CONDUCTOR / MUSIC DIRECTOR
Daniel Matsukawa
Daniel Matsukawa studied conducting privately with Otto Werner Mueller, who was the head of the Conducting Department at the Curtis Institute of Music. His orchestral conducting debut took place in Japan in 2009, at the Pacific Music Festival, which is comprised of musicians from around the world and was founded by Leonard Bernstein. Mr. Matsukawa conducted in the festival's 20th anniversary garnering famous conductor Maestro Christoph Eschenbach's appraisal of Matsukawa as a new "conducting star."
Since then, he has been invited back to conduct in Japan every year including a tour of concerts in Sapporo, Hamamatsu and Tokyo receiving glowing reviews. He regularly conducts the PMF Link Up Concerts, based on the partnership program with Carnegie Hall, as well as memorial concerts for Leonard Bernstein. He has also conducted a number of concerts at the Curtis Institute of Music and made his professional conducting debut in the U.S.A. with the Virginia Symphony Orchestra in the 2016-17 season.
Mr. Matsukawa has been principal bassoon of The Philadelphia Orchestra since 2000. Born in Argentina to Japanese parents, he moved with his family to New York City at age three and began studying the bassoon at age 13. The following year he won his first competition and was featured as a soloist performing the Mozart Bassoon Concerto with a professional orchestra in New York. He was a scholarship student of the pre-college division of both the Juilliard School and the Manhattan School of Music, where he studied with Harold Goltzer and Alan Futterman. Mr. Matsukawa went on to study at Juilliard for two years before attending the Curtis Institute of Music, where he was a pupil of retired Philadelphia Orchestra Principal Bassoon Bernard Garfield.
Mr. Matsukawa has been a recipient of numerous awards and prizes, including a solo concerto debut in Carnegie Hall at the age of 18. He was also featured in a Young Artist's Showcase on New York's WQXR classical radio station. Since then he has appeared as soloist with several other orchestras, including The Philadelphia Orchestra, the National Symphony, the New York String Orchestra under Alexander Schneider, the Curtis Symphony, the Virginia Symphony, the Auckland (New Zealand) Philharmonic, and the Sapporo Symphony in Japan.

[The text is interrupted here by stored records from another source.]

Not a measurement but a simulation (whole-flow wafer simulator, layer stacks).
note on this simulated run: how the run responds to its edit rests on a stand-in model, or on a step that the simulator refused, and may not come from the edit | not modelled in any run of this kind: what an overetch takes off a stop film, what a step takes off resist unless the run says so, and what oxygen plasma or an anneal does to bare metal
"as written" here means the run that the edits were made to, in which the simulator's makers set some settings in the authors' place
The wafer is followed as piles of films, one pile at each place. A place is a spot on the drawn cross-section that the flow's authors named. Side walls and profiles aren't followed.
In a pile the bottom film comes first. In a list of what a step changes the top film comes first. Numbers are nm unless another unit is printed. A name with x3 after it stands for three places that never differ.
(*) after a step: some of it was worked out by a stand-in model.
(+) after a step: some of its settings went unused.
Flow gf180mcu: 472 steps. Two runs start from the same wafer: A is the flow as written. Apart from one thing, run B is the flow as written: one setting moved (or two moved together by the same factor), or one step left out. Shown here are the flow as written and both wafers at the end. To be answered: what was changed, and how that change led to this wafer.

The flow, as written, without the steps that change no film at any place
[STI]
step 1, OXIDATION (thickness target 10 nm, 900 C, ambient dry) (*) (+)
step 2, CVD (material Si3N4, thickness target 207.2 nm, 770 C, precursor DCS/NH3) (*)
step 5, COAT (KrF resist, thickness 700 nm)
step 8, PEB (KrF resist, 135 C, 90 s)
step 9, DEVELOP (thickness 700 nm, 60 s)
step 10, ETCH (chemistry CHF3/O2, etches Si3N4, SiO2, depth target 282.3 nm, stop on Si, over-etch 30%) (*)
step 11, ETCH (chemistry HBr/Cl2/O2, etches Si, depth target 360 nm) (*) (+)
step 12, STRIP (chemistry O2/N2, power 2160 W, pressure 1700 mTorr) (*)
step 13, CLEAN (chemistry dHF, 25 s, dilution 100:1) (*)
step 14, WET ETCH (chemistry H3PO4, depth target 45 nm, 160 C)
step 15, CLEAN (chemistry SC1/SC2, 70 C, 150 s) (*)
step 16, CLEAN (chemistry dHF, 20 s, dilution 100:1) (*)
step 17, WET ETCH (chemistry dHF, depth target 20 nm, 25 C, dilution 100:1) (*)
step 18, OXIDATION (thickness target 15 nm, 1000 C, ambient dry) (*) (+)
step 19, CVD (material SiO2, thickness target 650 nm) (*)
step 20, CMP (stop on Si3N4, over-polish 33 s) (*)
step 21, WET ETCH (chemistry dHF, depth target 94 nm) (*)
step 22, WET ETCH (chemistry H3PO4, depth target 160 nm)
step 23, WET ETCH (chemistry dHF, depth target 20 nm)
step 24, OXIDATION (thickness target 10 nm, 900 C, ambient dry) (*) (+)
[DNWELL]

Mr. Matsukawa is an active chamber musician and has performed and toured with the Marlboro Festival. The Philadelphia Inquirer praised him for "his lyrical gifts, expressive range, and refined sense of ensemble" in a performance at Marlboro. He was also hailed by theWashington Post in a review of a solo concerto: "As an orchestral player, Matsukawa can be relied on for a burst of rich maroon and dark crimson in the collective sound. His playing is elastic and agile and thankfully accurate. The same goes for his gentle, songlike account of the Weber Bassoon Concerto. His soft tones were full and even, his passage work liquid and delicate, his second movement like an aria and his last movement filled with a calm modesty in its virtuoso romp. He is an invaluable asset to the orchestra."
Prior to his post with The Philadelphia Orchestra, Mr. Matsukawa served as principal bassoon with the National Symphony in Washington D.C., the Saint Louis Symphony, the Virginia Symphony, and the Memphis Symphony. In 1998 he performed and recorded Shostakovich's Symphony No. 7 as acting principal bassoon with the New York Philharmonic under Kurt Masur. Mr. Matsukawa is a regular member of the faculties at both the Curtis Institute of Music and the Boyer College of Music at Temple University.